Landmark Tax Group

8 Tax Benefits for Parents

Your children may help you qualify for valuable tax benefits, such as certain credits and deductions. If you are a parent, here are eight benefits you shouldn’t miss when filing taxes this year.

1. Dependents. In most cases, you can claim a child as a dependent even if your child was born anytime during the last tax year. You can generally deduct $3,950 for each dependent you are entitled to claim. You must reduce this amount if your income is above certain limits.

2. Child Tax Credit. You may be able to claim the Child Tax Credit for each of your children that were under age 17 at the end of last year. If you do not benefit from the full amount of the credit, you may be eligible for the Additional Child Tax Credit.

3. Child and Dependent Care Credit. You may be able to claim this credit if you paid someone to care for your child or children under age 13, so that you could work or look for work.

4. Earned Income Tax Credit. If you worked but earned less than $52,427 last year, you may qualify for EITC. If you have qualifying children, you may get up to $6,143 extra back when you file a return and claim it. Use the EITC Assistant to find out if you qualify.

5. Adoption Credit. You may be able to take a tax credit for certain expenses you incurred to adopt a child.
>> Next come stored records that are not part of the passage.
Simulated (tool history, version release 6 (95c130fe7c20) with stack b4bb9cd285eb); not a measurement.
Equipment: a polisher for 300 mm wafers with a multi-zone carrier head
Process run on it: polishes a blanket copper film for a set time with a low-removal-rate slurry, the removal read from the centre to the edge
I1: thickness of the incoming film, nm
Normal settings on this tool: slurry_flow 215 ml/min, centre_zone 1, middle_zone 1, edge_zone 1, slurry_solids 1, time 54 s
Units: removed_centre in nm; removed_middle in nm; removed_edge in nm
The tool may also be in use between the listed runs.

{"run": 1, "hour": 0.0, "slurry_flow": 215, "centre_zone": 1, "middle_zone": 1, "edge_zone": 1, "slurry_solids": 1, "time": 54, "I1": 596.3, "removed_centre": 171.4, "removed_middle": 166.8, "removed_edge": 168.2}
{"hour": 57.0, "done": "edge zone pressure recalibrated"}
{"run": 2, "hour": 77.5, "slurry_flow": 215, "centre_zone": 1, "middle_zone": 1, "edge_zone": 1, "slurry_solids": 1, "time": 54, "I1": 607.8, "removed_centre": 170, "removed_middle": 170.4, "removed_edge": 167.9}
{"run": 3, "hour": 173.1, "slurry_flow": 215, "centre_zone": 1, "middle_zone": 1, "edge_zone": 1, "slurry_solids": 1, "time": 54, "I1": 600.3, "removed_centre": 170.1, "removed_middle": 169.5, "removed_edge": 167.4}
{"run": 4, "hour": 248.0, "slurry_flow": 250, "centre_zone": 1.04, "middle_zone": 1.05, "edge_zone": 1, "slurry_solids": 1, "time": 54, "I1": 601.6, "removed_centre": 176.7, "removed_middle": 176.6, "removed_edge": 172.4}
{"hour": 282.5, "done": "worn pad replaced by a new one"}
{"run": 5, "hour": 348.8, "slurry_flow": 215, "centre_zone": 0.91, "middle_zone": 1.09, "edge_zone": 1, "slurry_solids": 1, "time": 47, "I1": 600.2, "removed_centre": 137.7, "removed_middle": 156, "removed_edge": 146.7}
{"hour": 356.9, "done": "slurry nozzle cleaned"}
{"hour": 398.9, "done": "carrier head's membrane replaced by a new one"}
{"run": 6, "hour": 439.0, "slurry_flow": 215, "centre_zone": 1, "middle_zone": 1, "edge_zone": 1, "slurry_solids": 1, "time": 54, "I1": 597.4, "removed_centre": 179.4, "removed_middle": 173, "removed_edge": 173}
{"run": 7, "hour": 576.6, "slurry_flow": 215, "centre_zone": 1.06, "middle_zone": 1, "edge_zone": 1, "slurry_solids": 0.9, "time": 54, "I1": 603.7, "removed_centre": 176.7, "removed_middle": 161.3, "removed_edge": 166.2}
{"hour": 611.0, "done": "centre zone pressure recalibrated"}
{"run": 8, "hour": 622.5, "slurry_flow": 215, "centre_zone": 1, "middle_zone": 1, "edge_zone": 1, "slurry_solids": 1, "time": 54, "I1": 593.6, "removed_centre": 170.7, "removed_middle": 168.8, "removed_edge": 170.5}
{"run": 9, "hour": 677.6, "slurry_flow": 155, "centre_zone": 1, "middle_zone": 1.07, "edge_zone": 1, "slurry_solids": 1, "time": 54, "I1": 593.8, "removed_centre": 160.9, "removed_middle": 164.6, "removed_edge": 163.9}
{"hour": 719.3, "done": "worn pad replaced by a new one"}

6. Higher education credits. If you paid higher education costs for yourself or another student who is an immediate family member, you may qualify for either the American Opportunity Credit or the Lifetime Learning Credit. Both credits may reduce the amount of tax you owe. If the American Opportunity Credit is more than the tax you owe, you could be eligible for a refund of up to $1,000.

7. Student loan interest. You may be able to deduct interest you paid on a qualified student loan, even if you do not itemize your deductions.

8. Self-employed health insurance deduction – If you were self-employed and paid for health insurance, you may be able to deduct premiums you paid to cover your child. It applies to children under age 27 at the end of the year, even if not your dependent.